No critique beyond this point
Any critique of democracy arouses suspicion, and even more so if this critique is made by those who wish for a world without capital and wage-labour, without classes, without a State.
Public opinion dislikes but understands those who despise democracy from a reactionary or elitist point of view. Someone who denies the common man's or woman's ability to organize and run his or her own life will logically oppose democracy. But someone who firmly believes in this ability, and yet regards democracy as unfit for human emancipation, is doomed to the dustbins of theory. At best, he is looked down upon as an idiot; at the worst, he gets the reputation of a warped mind destined to end up in the poor company of the arch-enemies of democracy: the fascists.

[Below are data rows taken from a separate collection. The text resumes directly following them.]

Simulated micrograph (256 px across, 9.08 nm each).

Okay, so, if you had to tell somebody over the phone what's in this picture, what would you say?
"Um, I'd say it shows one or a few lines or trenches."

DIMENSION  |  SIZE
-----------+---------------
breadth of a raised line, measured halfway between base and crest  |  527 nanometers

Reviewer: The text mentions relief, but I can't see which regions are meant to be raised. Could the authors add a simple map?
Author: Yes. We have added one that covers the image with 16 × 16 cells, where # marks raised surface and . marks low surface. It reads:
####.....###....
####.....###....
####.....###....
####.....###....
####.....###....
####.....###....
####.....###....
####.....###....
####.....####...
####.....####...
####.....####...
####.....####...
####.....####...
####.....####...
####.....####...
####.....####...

Indeed, if "the emancipation of the working classes must be conquered by the working classes themselves", it seems obvious that in order to emancipate themselves, the exploited must do away with power structures that enslave them, i.e. create their own organs of debating and decision-making. Exercising one's collective freedom, isn't that what democracy is all about... ? That assumption has the merit of simplicity: to change the world and live the best possible human life, what better way than to base this life on institutions that will provide the greatest number of people with the greatest freedom of speech and decision-taking ? Besides, whenever they fight, the dominated masses generally declare their will to establish the authentic democracy that's been lacking so far.
For all these reasons, the critique of democracy is a lost or forgotten battle.